NBA coaches are often benefactors or victims of their situations.
Everybody knows Phil Jackson is a great coach, but would he have won nine NBA championships without Michael Jordan, Scottie Pippen, Shaquille O’Neal and Kobe Bryant?
In that same vein Marc Iavaroni wouldn’t possess a 33-90 career head coaching mark if he wasn’t in charge of a terrible Memphis Grizzlies team before being fired last week.
During his previous five years in Phoenix, he was everything the Suns asked for in an assistant coach. Most notably he challenged Amare Stoudemire when need be to make him better and served as the de facto defensive coordinator, that is if Phoenix had one at all under Mike D’Antoni.

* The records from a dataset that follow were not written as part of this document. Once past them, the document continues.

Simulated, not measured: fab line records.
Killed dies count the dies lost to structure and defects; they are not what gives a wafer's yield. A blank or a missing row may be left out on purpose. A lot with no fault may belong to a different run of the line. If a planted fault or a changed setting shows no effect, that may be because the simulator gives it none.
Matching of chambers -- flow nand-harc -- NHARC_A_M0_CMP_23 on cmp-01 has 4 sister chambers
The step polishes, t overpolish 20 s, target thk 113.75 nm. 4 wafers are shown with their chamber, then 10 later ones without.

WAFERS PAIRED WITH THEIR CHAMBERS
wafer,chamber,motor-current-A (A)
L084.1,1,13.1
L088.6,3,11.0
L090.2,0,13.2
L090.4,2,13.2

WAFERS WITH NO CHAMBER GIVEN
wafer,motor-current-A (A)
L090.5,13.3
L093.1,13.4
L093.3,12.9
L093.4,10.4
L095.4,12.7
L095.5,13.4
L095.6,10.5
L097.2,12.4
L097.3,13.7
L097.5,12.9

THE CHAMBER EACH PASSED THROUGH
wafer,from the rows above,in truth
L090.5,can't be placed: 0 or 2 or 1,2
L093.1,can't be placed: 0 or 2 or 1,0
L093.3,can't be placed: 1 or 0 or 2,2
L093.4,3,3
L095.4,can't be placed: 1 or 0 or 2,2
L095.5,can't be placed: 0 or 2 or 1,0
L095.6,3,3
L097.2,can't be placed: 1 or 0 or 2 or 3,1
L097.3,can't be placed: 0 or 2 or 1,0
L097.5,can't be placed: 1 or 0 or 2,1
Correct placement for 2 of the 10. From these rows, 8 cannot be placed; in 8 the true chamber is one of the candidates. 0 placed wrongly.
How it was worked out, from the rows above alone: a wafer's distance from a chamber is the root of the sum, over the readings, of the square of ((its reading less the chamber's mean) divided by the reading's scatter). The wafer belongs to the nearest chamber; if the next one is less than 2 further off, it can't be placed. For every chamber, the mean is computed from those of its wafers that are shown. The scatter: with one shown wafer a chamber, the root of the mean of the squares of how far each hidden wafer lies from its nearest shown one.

Then before the 2007-08 season it was finally time for him to sprout wings and take his first stab at coaching an NBA team.
Clearly, it isn’t so easy when your best player is dealt in what is unanimously known as the Most Lopsided Deal of the 21st Century (the Pau Gasol trade) and you’re forced to try to win with a roster of kids that not even Mr. Jackson could get close to the playoffs.
Even D’Antoni was only 35-76 as a head coach before the Suns acquired Nash and everything changed.
The Memphis Commercial Appeal wrote that Iavaroni was also fired for lack of player development, but Rudy Gay and O.J. Mayo seem to be doing just fine to me, even if Mike Conley hasn’t exactly lived up to his No. 4 pick in the draft stature.
I just don’t feel after a year and a half in that situation Iavaroni had the chance to prove himself when his GM trades his best player for nothing and puts the team in a massive youth movement. I believe in continuity and thus that Iavaroni deserved to at least get into his fourth year before being on the hot seat.
I doubt Lionel Hollins in his 10th stint with the Grizz is going to do much better.
When a coach takes over a bad team, it’s going to take time to accumulate a talent base.
Look at Dennis Green and the Arizona Cardinals. He didn’t win, but he put together great drafts and built what this year turned into a football that is not who we thought they were. (We’ll find out Sunday if we can crown their asses).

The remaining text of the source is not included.